If the data is sorted, you can collect the top 100 in O(n)
where n
is the data’s size. Because the data is sorted, the distinct values are contiguous. Counting them while traversing the data once gives you the global frequency, which is not available to you when the data is not sorted.
See the sample code below on how this can be done. There is also an implementation (in Kotlin) of the entire approach on GitHub
Note: Sorting is not required. What is required is that distinct values are contiguous and so there is no need for ordering to be defined – we get this from sorting but perhaps there is a way of doing this more efficiently.
You can sort the data file using (external) merge sort in roughly O(n log n)

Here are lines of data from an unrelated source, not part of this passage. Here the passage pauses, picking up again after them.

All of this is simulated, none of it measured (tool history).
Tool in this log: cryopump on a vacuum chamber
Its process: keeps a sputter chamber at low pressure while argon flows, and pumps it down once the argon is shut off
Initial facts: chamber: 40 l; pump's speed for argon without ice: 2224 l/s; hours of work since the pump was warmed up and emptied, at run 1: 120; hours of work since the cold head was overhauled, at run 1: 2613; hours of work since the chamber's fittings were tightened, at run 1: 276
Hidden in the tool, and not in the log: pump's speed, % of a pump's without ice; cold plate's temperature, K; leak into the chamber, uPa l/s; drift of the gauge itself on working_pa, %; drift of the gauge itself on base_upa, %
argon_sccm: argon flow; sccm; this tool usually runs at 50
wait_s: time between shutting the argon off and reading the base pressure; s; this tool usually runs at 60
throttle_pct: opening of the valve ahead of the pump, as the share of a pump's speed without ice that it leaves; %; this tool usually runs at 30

by splitting the input data file into smaller files that fit into your memory, sorting and writing them out into sorted files then merging them.
About this code sample:
-
Sorted data is represented by a
long[]
. Because the logic reads values one by one, it’s an OK approximation of reading the data from a sorted file. -
The OP didn’t specify how multiple values with equal frequency should be treated; consequently, the code doesn’t do anything beyond ensuring that the result is top N values in no particular order and not implying that there aren’t other values with the same frequency.
import java.util.*;
import java.util.Map.Entry;
class TopN {
private final int maxSize;
private Map<Long, Long> countMap;
public TopN(int maxSize) {
this.maxSize = maxSize;
this.countMap = new HashMap(maxSize);
}
private void addOrReplace(long value, long count) {
if (countMap.size() < maxSize) {
countMap.put(value, count);
} else {
Optional<Entry<Long, Long>> opt = countMap.entrySet().stream().min(Entry.comparingByValue());
Entry<Long, Long> minEntry = opt.get();
if (minEntry.getValue() < count) {
countMap.remove(minEntry.getKey());
countMap.put(value, count);
}
}
}
public Set<Long> get() {
return countMap.keySet();
}
public void process(long[] data) {
long value = data[0];
long count = 0;
for (long current : data) {
if (current == value) {
++count;
} else {
addOrReplace(value, count);
value = current;
count = 1;
}
}
addOrReplace(value, count);
}
public static void main(String[] args) {
long[] data = {0, 2, 3, 3, 4, 5, 5, 5, 5, 6, 6, 6, 7};
TopN topMap = new TopN(2);
topMap.process(data);
System.out.println(topMap.get()); // [5, 6]
}
}